63 years after his death, heavyweight champion Jack Johnson is as close as ever to being pardoned for a crime he probably didn't commit.
Johnson, born in Galveston, Texas in 1878, became the first black world heavyweight champion in 1908. He had to chase at least the last two champions around the world for at least a few years to get his opportunity.
Pardoning Johnson for his violation of the Mann Act in 1913 has been in the works for years. Ken Burns and PBS produced a film about him, "Unforgivable Blackness: The Rise and fall of jack Johnson." Everyone involved hitched their wagons to Senator John McCain to get the pardon through the Senate but it just never happened.
Now it has. I have researched this myself and talked to a lot of old-timers and I believe Johnson was a pretty bad dude. However, he wasn't guilty of violating the Mann Act, which involved taking a woman across state lines for immoral purposes.
This is the charge former New York Governor Elliot Spitzer faced recently so he cut a deal and resigned. Spitzer found a girl through an escort service on the Internet and had her travel from New York to Washington D.C.
It has always been rumored to be a trumped-up charge. Johnson left America as a fugitive and would fight in Europe and elsewhere he was allowed by the local governments so as to maximize his meal ticket - the world's heavyweight championship.

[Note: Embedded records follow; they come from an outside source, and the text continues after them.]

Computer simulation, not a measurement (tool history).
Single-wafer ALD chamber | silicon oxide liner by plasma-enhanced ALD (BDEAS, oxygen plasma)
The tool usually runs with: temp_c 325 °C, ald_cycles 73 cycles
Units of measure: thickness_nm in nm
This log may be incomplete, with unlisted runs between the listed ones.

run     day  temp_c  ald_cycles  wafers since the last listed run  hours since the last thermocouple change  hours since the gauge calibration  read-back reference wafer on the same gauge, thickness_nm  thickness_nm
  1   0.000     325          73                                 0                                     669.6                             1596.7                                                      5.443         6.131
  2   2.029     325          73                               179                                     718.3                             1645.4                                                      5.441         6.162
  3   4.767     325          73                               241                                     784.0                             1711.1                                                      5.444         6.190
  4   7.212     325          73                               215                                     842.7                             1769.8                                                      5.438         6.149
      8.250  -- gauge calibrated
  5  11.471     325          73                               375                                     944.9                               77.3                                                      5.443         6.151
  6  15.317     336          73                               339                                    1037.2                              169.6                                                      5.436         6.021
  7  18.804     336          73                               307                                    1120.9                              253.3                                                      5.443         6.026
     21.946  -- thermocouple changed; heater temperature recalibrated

Johnson is considered universally as one of the top 10 heavyweight boxers of all time. Some rate him in the top three, just behind Joe Louis and Muhammad Ali.
His career record was 73-13, (40 KO's), with eight successful world championship title defenses along with numerous exhibition bouts.
There is incredibly a lot of black and white film of Johnson fighting. He was both very flamboyant and notorious; His wealth allowed him to live to the extremes of his day,
Johnson died in 1948, at the age of 68, after a car accident in North Carolina.